Dee and Dale Crews were featured on a billboard as I drove into Mount Pocono in July 1967.
After starting their career at Mount Airy Lodge
in the late Fifties, they were now the opening act at Pocono Manor
Inn, a sophisticated resort hotel and golf course near Mt. Pocono.
Dee and Dale opened for stars like Perry Como, Bob Hope,
and Mel Brooks.
Soon, I was hired as a bar waiter, and I jumped at the
chance. For a 20-year-old who never touched alcohol, it was a unique
job. As a cocktail waiter, I worked from 6 pm to 2 am, six nights a week,
serving drinks in the dining room, the lounge, and the main showroom.
I went on an arranged date with the sales director’s secretary Gloria, a blond three years older than me. Gloria was sophisticated, and fun to date. We mostly went to nightclubs and cocktail parties and often doubled with Dee and Dale.
The response to the well-known
couple from other employees was both obsequious and heartfelt.
Everyone seemed to know and like Dee and Dale Crews, and I basked
in their reflected glory.
Because of my grandmother’s incessant stories, I knew I was sinning
by going to nightclubs, and drinking, and dating blondes, but frankly I was
having the time of my life.
Sometimes, when I was selling drinks in the showroom and Mom
and Dale were performing, after dancing the tango, Dale would
grab the mike and say, “They call the tango the dance of love,
and we've danced it so long we have a dozen kids."

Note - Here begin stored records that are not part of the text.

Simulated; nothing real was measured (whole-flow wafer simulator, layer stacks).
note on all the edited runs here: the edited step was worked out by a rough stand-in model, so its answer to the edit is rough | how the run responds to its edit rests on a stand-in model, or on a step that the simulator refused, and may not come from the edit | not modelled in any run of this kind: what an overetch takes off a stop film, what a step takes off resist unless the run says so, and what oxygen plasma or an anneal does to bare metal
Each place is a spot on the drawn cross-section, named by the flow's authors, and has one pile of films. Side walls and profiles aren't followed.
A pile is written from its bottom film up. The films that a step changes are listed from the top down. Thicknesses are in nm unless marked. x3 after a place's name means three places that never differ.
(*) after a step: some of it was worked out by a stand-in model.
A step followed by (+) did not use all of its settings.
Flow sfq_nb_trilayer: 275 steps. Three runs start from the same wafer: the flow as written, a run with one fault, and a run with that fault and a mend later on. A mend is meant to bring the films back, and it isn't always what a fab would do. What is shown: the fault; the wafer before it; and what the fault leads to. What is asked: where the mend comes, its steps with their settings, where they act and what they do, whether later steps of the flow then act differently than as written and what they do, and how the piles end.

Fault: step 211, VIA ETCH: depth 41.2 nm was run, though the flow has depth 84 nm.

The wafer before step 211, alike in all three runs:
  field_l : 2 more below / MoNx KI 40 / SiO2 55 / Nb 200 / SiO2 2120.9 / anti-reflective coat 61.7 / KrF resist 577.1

He would pause for the laugh, then say, “No, we've just got one
great kid and there he is, Larry.”
The spotlight would turn on me. I’d wave to
the audience.
Then Dale would say, “Tip him well so he can get an
apartment of his own.”
The audience would laugh again.
So far, I felt that I had avoided being dragged down
the road to degradation.
But one problem with the weight I had lost in the previous year was that the draft board became interested in me. It was during the Vietnam War so the chances of being sent there were high.